Speaking about the response of the international community, parliamentarian Roshanara said, “The international community being very slow to catch off at what’s been happening despite the warnings and there are still number of countries selling arms not just usual suspects I understand countries like Pakistan; so we do need much more assertive action and leadership in government both at UN level. So along side with the debates in parliament which is very well attended; numbers of colleagues have visited Rakhine as well as delegations.”

She also mentioned about the Holocaust Memorial day during the Second World War and “There have been subsequent genocide UN has stated, as Helen has already said, this is a textbook of crime against humanity,” she mentioned.

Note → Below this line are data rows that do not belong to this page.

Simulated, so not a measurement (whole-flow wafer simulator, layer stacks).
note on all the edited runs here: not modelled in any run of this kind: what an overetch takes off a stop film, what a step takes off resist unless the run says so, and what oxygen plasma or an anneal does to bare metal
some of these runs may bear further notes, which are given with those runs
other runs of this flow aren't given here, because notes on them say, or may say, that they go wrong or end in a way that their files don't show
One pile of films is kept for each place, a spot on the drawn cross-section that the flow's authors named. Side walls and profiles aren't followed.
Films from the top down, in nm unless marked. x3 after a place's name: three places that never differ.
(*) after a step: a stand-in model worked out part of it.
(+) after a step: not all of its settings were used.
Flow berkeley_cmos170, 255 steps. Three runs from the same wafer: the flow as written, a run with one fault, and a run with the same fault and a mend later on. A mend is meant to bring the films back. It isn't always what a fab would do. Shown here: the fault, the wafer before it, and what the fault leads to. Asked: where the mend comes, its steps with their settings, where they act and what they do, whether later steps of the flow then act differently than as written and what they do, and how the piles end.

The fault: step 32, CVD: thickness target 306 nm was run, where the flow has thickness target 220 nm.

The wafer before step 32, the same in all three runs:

Speaking about sending back Rohingyas to Myanmar, parliamentarian Roshanara said, “Without security sending people back is equivalent back to the perpetrated army.” She said that the idea of repatriation should be under the international protection. That’s the first step.”

Questions & Answers Session

In the Questions & Answers Session, I raised some of the questions such as the 1982 Citizenship Act which makes the Rohingya community stateless and the Myanmar authority does not treat them as Rohingyas. Both the parliamentarians Stephen and Helen agreed and said, “Exactly; that’s the fundamental. Absolutely; that’s the fundamental problem. That’s why we want to see the amendments that Kofi Annan made - everyone has the right of citizenship share.”

I also raised the question about the role of international community to raise the Rohingya crisis in the UN Security Council.  Replying to that, Parliamentarian Goodman said, “We want the government to take the initiative. When we ask them they said to us China and Russia will say that is probably the realistic assessment. We could go for a resolution in the UN but my point is we can also work through the EU; we don’t need to get involved in worrying about China and Russia; should we think the EU.  We could make strong sanctions.”

Labour MPs Press release 5.02.18

 On 5th of February 2018, Labour parliamentarians issued a press release under the following caption:

Labour MPs calls for further action

to be taken to help Rohingya Muslims


The press release runs as follows: 

“Labour affirms Government action in providing £59m, commends the aid money sent and the Government’s 5 Point Plan. But they said “you must will the means as well as the ends”. The Government’s initial response was slow, they have 71 experts in helping people who’ve suffered sexual violence but have only sent 2. They have taken no action to ensure that the UN monitors any repatriation of the Rohingya back to Myanmar which must not be undertaken without this. The government must also re-impose sanctions on the military. 

The Labour MPs stated that they will continue to use all available fora to press the government on all these issues. 

The press release also mentioned: “On sanctions, in particular, the Labour MPs stated that they will urge the Government to consider the reintroduction of sanctions on economic sectors controlled by the military and to have new, targeted sanctions on individuals that have played a role in the abuse of the Rohingya. The Labour MPs stressed that the Government must now take more initiative in the EU and at the UN.”

The press release also mentioned the actions to be taken in the future, in pressing the UK Government to do more to alleviate the suffering of the Rohingya. Besides others, The MPs listed a number of ways Labour have pressed the Government on doing more for the Rohingya so far and added:

“The 5 points are: the cessation of violence by the Burmese security forces; humanitarian access to be guaranteed in Burma; any returns of refugees to be in a voluntary, safe and dignified manner; full implementation of the Kofi Annan Advisory Commission’s recommendations; and, above all, full access for, and cooperation with, the UN Human Rights Council’s Fact-Finding Mission.”